There has been a lot of attention focused on the labor issues with Uber’s business model such as: Whether Uber drivers are actually employees or independent contractors? What the level of background checks is necessary for drivers? How should Uber cover the liability insurance of its drivers? Etc…
While these issues matter, it is important to keep in mind they are also very short-term problems. In five to ten years, they will be nonexistent. So it is even possible that by the time some of the labor lawsuits are resolved, the issues will no longer still exist.
For Uber, freelancers using their own vehicles to drive people around is not its ultimate business model -- it is only a temporary stopgap. Uber doesn't want to be a rideshare service but a ride providing service. That means providing rides at the most competitive price possible. To do that, they will need to eliminate the biggest expense: human drivers. According to reporting in Forbes, “[Steve] Jurvetson said Uber CEO Travis Kalanick told him that if Tesla cars are autonomous by 2020, Kalanick wants to buy all 500,000 that are expected to be produced.”
Services like Uber, Lyft, and Sidecar will in the very near future eliminate basically all their human drivers and replace them with a fleet of self-driving cars. These services will be the first adopters of self-driving cars. None of them could afford not to, given how much cheaper self-driving cars will make providing on-demand rides.
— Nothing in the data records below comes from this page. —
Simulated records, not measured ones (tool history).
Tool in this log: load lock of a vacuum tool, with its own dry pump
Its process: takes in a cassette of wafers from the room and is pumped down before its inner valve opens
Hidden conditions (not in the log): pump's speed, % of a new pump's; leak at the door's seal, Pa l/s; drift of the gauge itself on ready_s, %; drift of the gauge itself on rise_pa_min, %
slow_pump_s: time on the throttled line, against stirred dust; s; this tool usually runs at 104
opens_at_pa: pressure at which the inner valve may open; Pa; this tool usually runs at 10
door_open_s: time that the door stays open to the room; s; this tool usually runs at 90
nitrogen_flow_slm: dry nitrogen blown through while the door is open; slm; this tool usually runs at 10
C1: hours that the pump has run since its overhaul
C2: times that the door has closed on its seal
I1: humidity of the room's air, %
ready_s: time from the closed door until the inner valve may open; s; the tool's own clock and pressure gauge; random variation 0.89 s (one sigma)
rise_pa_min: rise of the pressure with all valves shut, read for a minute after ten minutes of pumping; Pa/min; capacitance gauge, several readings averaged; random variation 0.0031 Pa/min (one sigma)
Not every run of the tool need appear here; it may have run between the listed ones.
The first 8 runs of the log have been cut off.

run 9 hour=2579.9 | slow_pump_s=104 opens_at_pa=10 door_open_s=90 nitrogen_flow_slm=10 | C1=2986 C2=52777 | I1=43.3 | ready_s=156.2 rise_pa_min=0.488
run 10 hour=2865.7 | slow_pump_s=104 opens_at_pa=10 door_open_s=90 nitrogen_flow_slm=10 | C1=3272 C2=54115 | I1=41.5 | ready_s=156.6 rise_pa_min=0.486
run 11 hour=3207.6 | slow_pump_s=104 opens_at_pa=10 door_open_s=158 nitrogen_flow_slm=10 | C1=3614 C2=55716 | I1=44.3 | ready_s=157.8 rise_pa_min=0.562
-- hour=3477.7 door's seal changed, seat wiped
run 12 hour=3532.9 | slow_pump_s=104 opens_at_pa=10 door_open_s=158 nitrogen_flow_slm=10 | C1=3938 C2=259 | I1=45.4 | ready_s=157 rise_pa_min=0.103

According to the Bureau of Labor Statistics, the average wage for taxi drivers/chauffeurs was $22,820 per year in 2012. Of course, while a human driver needs to sleep and eat, a machine can work 24/7 every day of the year. So even if a self-driving system costs $70,000 initially, it would pay for itself in less than two years.
While these current legal issues with employment status and liability matter because they are affecting real people right now, these debates are comparable to discussing working conditions in the buggy whip factories right as the first Model T is being assembled.
The really important labor issue with Uber isn’t how its drivers are currently treated, but how as a society we will respond in a few years when services like Uber help eliminate half a million driver jobs in an extremely short period of time.